- A Promise Fulfilled: The Kitty Anderson Diary and Civil War Texas, 1861 ed. by Nancy Draves
Author and editor Nancy Draves became aware of Kitty Anderson’s diary in 2008, a year before it was acquired by the Dolph Briscoe Center for American History at the University of Texas at Austin. After reading Kitty’s harrowing Civil War account, Draves decided to edit it to provide context for the unique experiences Anderson described, events that she and her family endured during a two-month period in 1861.
Draves first introduces the reader to the atmosphere in antebellum San Antonio and provides a detailed explanation of how Anderson’s Unionist father’s actions lead to the family having to escape Civil War Texas. Each chapter contains a diary entry and an editorial section that highlights the significance of the people Anderson met and wrote about during her sixty-two-day account. An extra section, written after the war, details her father’s parallel adventure, including his arrest, escape, and journey to reunite with his family. Draves provides an epilogue to add needed closure and includes helpful photographs to enhance her text. Her additions provide a deeper understanding of people and events, and, while a few are distracting and superfluous, the bulk of Draves’s remarks do exactly as she intended: “support and complement the story . . . with the background needed to fully understand and appreciate its significance” (xiii). Through this format the reader understands a confluence of lives and events not otherwise placed together.

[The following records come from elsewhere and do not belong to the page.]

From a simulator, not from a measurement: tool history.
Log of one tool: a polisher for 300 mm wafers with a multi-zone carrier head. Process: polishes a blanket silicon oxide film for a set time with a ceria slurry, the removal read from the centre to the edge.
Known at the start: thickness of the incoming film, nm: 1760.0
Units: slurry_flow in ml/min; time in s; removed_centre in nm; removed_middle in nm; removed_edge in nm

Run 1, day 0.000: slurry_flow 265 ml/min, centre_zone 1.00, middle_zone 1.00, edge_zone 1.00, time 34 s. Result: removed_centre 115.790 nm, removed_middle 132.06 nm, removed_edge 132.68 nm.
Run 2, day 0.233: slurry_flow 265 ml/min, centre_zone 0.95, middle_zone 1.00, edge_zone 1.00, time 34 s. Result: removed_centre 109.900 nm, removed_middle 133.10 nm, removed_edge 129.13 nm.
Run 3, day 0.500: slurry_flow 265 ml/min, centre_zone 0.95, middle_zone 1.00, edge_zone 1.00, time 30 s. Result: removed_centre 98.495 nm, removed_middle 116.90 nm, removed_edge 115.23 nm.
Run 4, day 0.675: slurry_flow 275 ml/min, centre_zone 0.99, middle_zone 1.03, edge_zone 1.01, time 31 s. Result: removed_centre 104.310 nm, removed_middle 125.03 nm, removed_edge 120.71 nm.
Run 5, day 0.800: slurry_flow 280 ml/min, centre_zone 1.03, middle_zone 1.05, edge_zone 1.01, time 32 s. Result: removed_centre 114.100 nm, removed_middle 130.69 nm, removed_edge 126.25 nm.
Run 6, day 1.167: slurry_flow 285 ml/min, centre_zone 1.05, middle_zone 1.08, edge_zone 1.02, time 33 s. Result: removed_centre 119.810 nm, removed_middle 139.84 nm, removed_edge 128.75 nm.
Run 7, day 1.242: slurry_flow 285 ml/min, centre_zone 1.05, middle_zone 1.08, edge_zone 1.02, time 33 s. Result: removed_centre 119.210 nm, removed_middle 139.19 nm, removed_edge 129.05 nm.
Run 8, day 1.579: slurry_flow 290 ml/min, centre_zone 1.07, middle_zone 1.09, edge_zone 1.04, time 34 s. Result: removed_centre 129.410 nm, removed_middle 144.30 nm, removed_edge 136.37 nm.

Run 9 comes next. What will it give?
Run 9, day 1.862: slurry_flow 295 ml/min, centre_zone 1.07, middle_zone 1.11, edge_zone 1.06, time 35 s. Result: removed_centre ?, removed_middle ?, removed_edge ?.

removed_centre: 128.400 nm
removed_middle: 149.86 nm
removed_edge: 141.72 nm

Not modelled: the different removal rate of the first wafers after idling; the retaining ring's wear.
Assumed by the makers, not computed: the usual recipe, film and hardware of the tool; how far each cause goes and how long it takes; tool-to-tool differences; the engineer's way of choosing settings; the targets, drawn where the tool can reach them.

The diary reveals a life of privilege that few enjoyed during the war. Her father’s social and political alliances, something the general population of Texas did not share, assisted Anderson’s family in their escape. Their travails began in San Antonio, moved through Matamoros and Veracruz, and ended in New York after moonlit rides, a harrowing voyage, and novel encounters with friends and foes. Overnight stops were often in comfortable homes owned by affluent people, although transportation and several destinations created challenges to which the Andersons were unaccustomed.
What at first appears to be a book about Kitty Anderson’s Civil War [End Page 117] experiences in Texas is not necessarily so. The title is somewhat misleading, as a good portion of what happens in Anderson’s diary occurs in Mexico. Additionally, Draves’s editorial section focuses more on the significance of male characters than on Anderson herself, making the story less about Kitty and more about others. This is, of course, intentional, and Draves successfully achieves her goal of highlighting Anderson’s unique interactions with notable people while making the reader aware that privilege and connections made Anderson’s Civil War experience vastly different from that of average women in Confederate Texas.
Draves relied heavily on the Handbook of Texas Online as well as on particularly interesting records from the Menger Hotel and a variety of other underused sources, all of which add relevance, depth, and value to the narrative. A Promise Fulfilled is a welcome addition to the growing body of literature recording women’s experiences in Texas during the Civil War. While it is not a typical diary, it will most certainly be enjoyed by those who study or have even a casual interest in the Civil War, Texas, and women’s history.